Canal Dreams tells the story of Hisako Onoda a Japanese Cello super star prodigy who when invited to play the major capitals of Europe refuses to fly, and instead chooses to take a ship from Japan. She travels as a passenger aboard across the Pacific, through the Panama canal then to the Atlantic and Europe. In the early chapters there is some mention of guerilla in Costa Rica, but this in no way prepares us for what comes next.

As she enters Panama the country is already descending into war, but caught in her world of music and plans for Europe Hisako is barely aware of this, and sleepwalks onwards despite entreaties to leave the ship and take the plane. So Hisako is still on board when the oil tanker Nakado when trapped with two other ships in the Panama Canal, becomes the subject of an attack.

I won't say more about the story, just to say this is the opening, and the tale itself is one of human frailties vis human cruelties. the female character Hisako, as with all of Iain Banks female protagonist is carefully drawn and immediately compelling. the action is as cruel and relentless as any terrorist film.

With flashbacks to Hisoka's youth in Japan and a detailed knowledge of the engineering and layout of a super tanker, this book offers both exotic locals and interesting technological details.

There is an interesting thought running through this book as well. This fictional conflict in Panama is drawn as one of many global mini-flashbacks, and you get the feeling that while the protagonists suffer and die, the rest of the world is watching football or tennis. In essence the ROW lives on in blissful wilful ignorance.

Recommended
 
Again (see my other comment on your The Business review) this does look particularly interesting but as it is one of the few Banks books that I've not picked up yet it will sadly probably be a while before I get around to it. And yet... that plot does sound right up my street so I may just have to pick up a copy and move it farther up the list!
 
So I have now bought and read this one:


“Canal Dreams was my first attempt at a political thriller - an action book. As a political thriller it's not very good and a sign that it's not so good at what it's supposed to be doing is that it would be so easy to take the politics out and make a pro-CIA propaganda movie. If it's that easy to strip out, the political element, I haven't done my job properly.”

So says Iain Banks and maybe he’s right since it didn’t really come across to me as a political thriller but rather a psychological thriller with a bit of a political twist. Political thriller or not I enjoyed it, if that’s an appropriate adjective for a book that is intensely violent at times.

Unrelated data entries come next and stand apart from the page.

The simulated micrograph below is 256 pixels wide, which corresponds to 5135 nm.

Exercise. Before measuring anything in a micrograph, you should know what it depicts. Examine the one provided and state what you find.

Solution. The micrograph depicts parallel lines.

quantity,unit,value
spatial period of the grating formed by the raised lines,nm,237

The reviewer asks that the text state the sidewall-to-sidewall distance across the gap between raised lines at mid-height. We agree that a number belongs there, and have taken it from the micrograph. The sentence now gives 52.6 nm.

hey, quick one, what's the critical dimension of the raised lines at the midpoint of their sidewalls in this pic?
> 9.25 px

The main protagonist and the person whose perspective we follow throughout is Hisako Onoda, a well-known Japanese cellist with a chronic fear of flying. So, on finally agreeing to do a concert tour in Europe, she opts to go by ship, passing through the Panama Canal where their ship, along with two others, is trapped after the actions of local rebels close the canal at both ends, matters coming to a head after the ship has been violently boarded by a one group of the rebels.

All the main action takes place whilst waiting for the canal to reopen, intertwined with flashbacks that gradually drip feed the reader with Hisako’s backstory, an approach that works very well. Receiving her whole backstory in one load up front would have created a tedious, slow start to the book but this way we get all the necessary elements of Hisako’s history as we need them, giving us appropriate justification and motivation for her actions along with some necessary abilities. Without this backstory the last half of the book would have been totally unbelievable and it really only just scrapes into believable with it, as Banks leads the reader through Hisako’s transition from reticent, mild mannered Japanese lady to female John McClane (Die Hard). For me this is what the book is really about; not the politics but rather this transformation, which initially takes place almost claustrophobically in small constrained steps until a critical tipping point is reached after which the violence really erupts.

Throughout the book Banks’s prose is beautiful, initially, in the first half of the book, wholly appropriately so, as the gentle bucolic narrative explores the wilderness of the central portion of the Panama Canal alongside Hisako’s early life in Japan. But the extraordinary thing is how, as the narrative moves into the violence, Banks’s maintains that same beautiful, almost loving, tone, making for very disturbing reading.

This is definitely not a book for everyone; there is a lot of violence including a rape; the former very graphic the latter, thankfully, not quite so much so. This should not be too surprising to anyone who has read much of Banks’s work; when he goes down the violent path (think Wasp Factory or Song of Stone) he often juxtaposes it with a beautiful, idyllic setting. Be ready to be shocked but also moved.